This week's round-up of commentary covers the effects of the Gaza conflict on Jerusalem, John Kerry's deft behind-the-scenes diplomacy during the Afghan elections, Asia's anticipation of rising conflict between US and China, a modern threat to London's historic cabs, and the foreboding future of German-American policy interaction.

Ammar Awad/Reuters
Palestinians pray as Israeli policemen stand guard (rear) during prayers on the second Friday of the holy fasting month of Ramadan in the Arab East Jerusalem neighborhood of Ras al-Amud, Friday, July 11, 2014.

Haaretz / Jerusalem
Conflict is tearing Jerusalem apart

“My city is coming undone. Sometimes the ripping of Jerusalem is so loud you can hear it from blocks away. Sometimes you hear it in quiet conversations...,” writes Gershom Gorenberg about the effect of fighting between Israel and Gaza on Jerusalem. “You can rightly blame the [Hamas] kidnappers of [the Israeli teens] Yiftah, Shaar and Fraenkel, whose goal was to ignite escalation and who were all too successful. You can blame the angry [Israeli teen protest] on Jaffa Road. But their anger is given direction by well-dressed politicians.... The irony is that the politicians who speak in mythic phrases about a politically unified Jerusalem seem to know very little about the actual Jerusalem, messy and beautiful, where lives zigzag across the political fault line, and to care even less about how their words have helped tear it apart.”

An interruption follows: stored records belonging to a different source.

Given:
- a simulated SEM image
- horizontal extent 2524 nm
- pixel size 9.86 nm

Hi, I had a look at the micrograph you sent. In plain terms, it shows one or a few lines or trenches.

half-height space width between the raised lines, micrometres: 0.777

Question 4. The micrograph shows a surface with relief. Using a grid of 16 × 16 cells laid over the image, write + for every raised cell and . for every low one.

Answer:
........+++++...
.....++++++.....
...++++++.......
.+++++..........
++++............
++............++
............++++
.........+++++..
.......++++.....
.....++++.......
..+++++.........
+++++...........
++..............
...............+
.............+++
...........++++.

Daily outlook Afghanistan / Kabul, Afghanistan
John Kerry saved Afghanistan from elections turmoil

“What John Kerry did at the backstage and how he could convince [Afghan presidential candidates] to work on deadlock breaking way has not been [revealed] fully. But the US sophisticated and senior US diplomat could be remembered as ‘saver’ of the country from political storm,” writes Masood Korosh about the controversy over the elections in Afghanistan. “He convinced both candidates to stay away from instigating the sentiments of civilians and pushing the country toward certain tragedy.... [Kabul] can sleep in no fear of firing rockets....”

The Straits Times / Singapore
Asia must prepare for US-China standoff

“It seems that a new Cold War between China and the United States is looming in the Pacific region...,” write coauthors Kai He and Huiyun Feng. “The United States launched a ‘pivot to Asia’, later termed ‘rebalancing’, to show its commitment and test China’s intentions. China tried to set a new status quo in the East China Sea and South China Sea to demonstrate its own resolve in territorial disputes. Understandably both sides at the negotiation table intend to maximise their own interests.... The immediate concern for Asia is ...Washington’s return to a version of the 1969 Nixon Doctrine, in which the US supplies arms but not military forces to its allies. It is time for Asian countries to think about a regional solution for a post-American era.”

The Globe and Mail / Toronto
Taxi app shouldn’t replace iconic London taxi service

“If Uber has its way, iconic black cabs will not be crawling the streets of London much longer, and no amount of nostalgic reverie for halcyon days will prevent this dismal development...,” writes Andrew Lovesey in a debate about London’s black cab service versus the car service app Uber. “As we inevitably move toward a world in which there are fewer and fewer private automobiles, there need to be a range of alternatives for getting around, from efficient public mass transit to, at the higher end, quality cab services. London has set the world standard for that, and we all have an interest in ensuring not only that it survives, but that it is emulated elsewhere.”

Deutsche Welle / Berlin
German-American relations take turn for the worse

“The German-American partnership is a bond that’s tough to break. It has weathered numerous storms during the Cold War period and since, such as the split over the Iraq War. But, the ongoing crisis over US intelligence gathering and espionage in Germany and on Germans sparked by the [Edward] Snowden revelations one year ago has the potential to unravel the German-American partnership...,” writes Michael Knigge. “[T]he Obama administration’s stance can be summed up in three words: recalcitrance, callousness, ignorance.... Trust in the US by Germans ... is at a low point.... More worrisome, is the realistic possibility that post-Cold War generations of Germans grow up with a predominantly negative view of the US, fueled by the Iraq War and the NSA scandal. Washington should not let that happen.”